For example, if I want to do inference on 300 images with config.properties that looks like

Inference address: http://127.0.0.1:8080
Management address: http://127.0.0.1:8081
Metrics address: http://127.0.0.1:8082
load_models=ABINet.mar
models={\
  "ABINet": {\
    "1.0": {\
        "defaultVersion": true,\
        "marName": "ABINet.mar",\
        "runtime": "python",\
        "minWorkers": 4,\
        "maxWorkers": 8,\
        "batchSize": 600,\
        "maxBatchDelay": 50,\
        "responseTimeout": 120,\
        "max_request_size": 65535000\
    }\
  }\
}

using gpustat, after I start torchserve, before I run the first inference, the GPU usage looks like

image

After running the inference the 1st time, the GPU usage looks like

image

After running the inference the 2nd time,

image

So if I do this inference on hundreds of images for 3 times, it will break and error like

{
  "code": 503,
  "type": "ServiceUnavailableException",
  "message": "Model \"ABINet\" has no worker to serve inference request. Please use scale workers API to add workers."
}

Now, I tried registering model with initial_workers as suggested here https://github.com/pytorch/serve/issues/29 but with no luck. My questions are:

I am attaching the MMOCR custom handler for reference

class MMOCRHandler(BaseHandler):
    threshold = 0.5

    def initialize(self, context):
        properties = context.system_properties
        self.map_location = 'cuda' if torch.cuda.is_available() else 'cpu'
        self.device = torch.device(self.map_location + ':' +
                                   str(properties.get('gpu_id')) if torch.cuda.
                                   is_available() else self.map_location)
        self.manifest = context.manifest

        model_dir = properties.get('model_dir')
        serialized_file = self.manifest['model']['serializedFile']
        checkpoint = os.path.join(model_dir, serialized_file)
        self.config_file = os.path.join(model_dir, 'config.py')
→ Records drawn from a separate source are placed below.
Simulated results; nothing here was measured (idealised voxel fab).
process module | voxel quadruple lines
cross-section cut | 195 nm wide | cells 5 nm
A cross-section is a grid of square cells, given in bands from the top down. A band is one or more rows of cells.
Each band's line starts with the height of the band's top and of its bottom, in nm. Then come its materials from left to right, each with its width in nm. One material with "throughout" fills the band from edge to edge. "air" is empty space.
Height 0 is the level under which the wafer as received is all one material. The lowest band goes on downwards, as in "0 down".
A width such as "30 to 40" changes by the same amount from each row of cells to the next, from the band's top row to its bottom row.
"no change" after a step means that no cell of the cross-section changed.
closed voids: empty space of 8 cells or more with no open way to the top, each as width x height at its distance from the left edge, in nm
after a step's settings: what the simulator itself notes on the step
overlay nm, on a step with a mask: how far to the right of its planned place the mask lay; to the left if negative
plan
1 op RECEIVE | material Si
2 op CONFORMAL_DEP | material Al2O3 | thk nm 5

        self.model = init_detector(self.config_file, checkpoint, self.device)
        self.initialized = True

    def preprocess(self, data):
        images = []
        for row in data:
            image = row.get('data') or row.get('body')
            if isinstance(image, str):
                image = base64.b64decode(image)
            image = mmcv.imfrombytes(image)
            images.append(image)

        return images

    def inference(self, data, *args, **kwargs):

        results = model_inference(self.model, data, batch_mode=True)
        return results

    def postprocess(self, data):
        # Format output following the example OCRHandler format
        return data

This is driving me nuts. Any help is appreciated.

jack-gits commented 2 years ago

great questions. follow up.

msaroufim commented 2 years ago

Unfortunately requests is a synchronous library, there are some alternatives like grequests or asyncio with the latter growing in popularity that should resolve this issue #1489. I can take a look at producing something in examples as a tutorial for others since I've seen people get bit by this a few times.

How to set this config.properties properly to handle this situation? How would I know what to set for batchsize and maxBatchDelay?

I don't think this is the root cause of the issue you're seeing general suggestions for how to set these guys is now here #1699

How to allow torchserve to release memory after one inference? Is there something similar to gc.collect() or torch.cuda.reset_peak_memory_stats(device=None)?

This hasn't been needed for any of the models we support so far, so my suggestion is to first see if this issue goes away with an asyncio example instead of using curl. The model you're using could be doing some strange allocations and would need more time to debug that.

How does TorchServe work under the hood? If I send a request with hundreds of images, say, 600, will TorchServe take all in or take only whatever portion it can take? Or will it automatically partition the request (say, take 300 the first time, then take the rest 300)?

Torchserve has a number of workers each of which can take some amount of requests depending on the batch size and max batch delay. When you make a request to torchserve, your request gets added to a queue that's then popped to the next available worker in a round robin fashion

Hegelim commented 2 years ago

Thank you so much for the comment! I tried re-writing my code using asyncio and aiohttp and the python file looks like below

import aiohttp
import asyncio
import time

start_time = time.time()

async def get_res(session, url, image):
    with open(image, "rb") as f:
        async with session.post(url, data={"data": f}) as resp:
            res = await resp.text()
            return res

async def main():

    connector = aiohttp.TCPConnector(limit=1000)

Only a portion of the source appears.